Paul Kimbrel

Paul D Kimbrel

Web Developer, Technical Architect, Sound Engineer

Carbon Monoxide and You

Carbon Monoxide When we bought this house, I found it astonishing that “they” (whoever “they” are) recommend a smoke detector, not only on every floor… but in every sleeping space. Then I really felt the pinch when I started remodeling and found out that all my smoke detectors had to be wired into the house wiring *and* interconnected. Well, I finally got them all wired up and I truly feel that it was worth the effort. We feel much more secure now that we have a smoke detector in almost every room.

But I always felt that the carbon monoxide detectors were extreme overkill. I mean - how mean people have really die from CO poising?

Well, yesterday, it was almost my family.

Tonya called my at work and towards the end of our conversation, she mentioned she had a headache. She thought it was the front moving through ahead of the rain. I didn’t give it much thought. But then she said that Eli woke up and was acting like he had a headache. She thought it was the weather for him, too. But for some reason a vision of my hot water heater popped in my head. Then she said Clayton woke up nauseous and pale. That’s when I started to panic.

See, when the previous owner of our house had the hot water heater put in, whoever did it cut a corner and left the old vent hood in place. Newer water heaters already have a hood in place and don’t need an extra one. They just left it because it meant one less pipe to cut. I recall a contractor mentioning to me that I should ditch the extra hood to prevent exhaust from escaping into the basement. I put it on my “to do - sometime” list and forgot it.

Well, that hood would not leave my mind and I had Tonya dig up the carbon monoxide detector. Yep, we had one. It was one that plugged into the wall and kids never left it alone. So we put it on the shelf. She plugged it in and a few minutes later - it went off.

So they went shopping for a bit in the clean fresh air while I came home to figure out what was going on. I cranked up the hot water heater to get it going and held a mirror up to the exhaust hood. Sure enough - it got foggy immediately. My “to do” list got a quick shift.

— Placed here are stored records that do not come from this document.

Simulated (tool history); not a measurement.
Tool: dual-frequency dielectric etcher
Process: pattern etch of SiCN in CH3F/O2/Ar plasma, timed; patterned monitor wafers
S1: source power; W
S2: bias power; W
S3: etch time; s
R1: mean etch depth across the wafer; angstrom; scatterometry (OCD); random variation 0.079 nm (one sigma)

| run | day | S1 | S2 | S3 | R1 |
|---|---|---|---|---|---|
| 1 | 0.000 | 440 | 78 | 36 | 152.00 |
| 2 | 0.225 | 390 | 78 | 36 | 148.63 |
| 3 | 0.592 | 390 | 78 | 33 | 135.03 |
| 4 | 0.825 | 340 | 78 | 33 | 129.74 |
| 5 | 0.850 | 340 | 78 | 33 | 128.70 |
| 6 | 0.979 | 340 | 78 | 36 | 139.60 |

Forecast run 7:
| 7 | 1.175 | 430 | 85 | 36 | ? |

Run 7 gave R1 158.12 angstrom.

My father-in-law, Jim, came over and helped me pull and replace the extra hood with a piece of pipe. It was a quick job and we saw an immediate result. The mirror didn’t fog up and we got good suction up the hood.

And we now have four carbon monoxide detectors throughout the house.

The moral of this story…

If you don’t have a carbon monoxide detector - get one! If you have one carbon monoxide detector - get another one! Don’t mess around with this. When I think about what I could have lost, it scares me to death.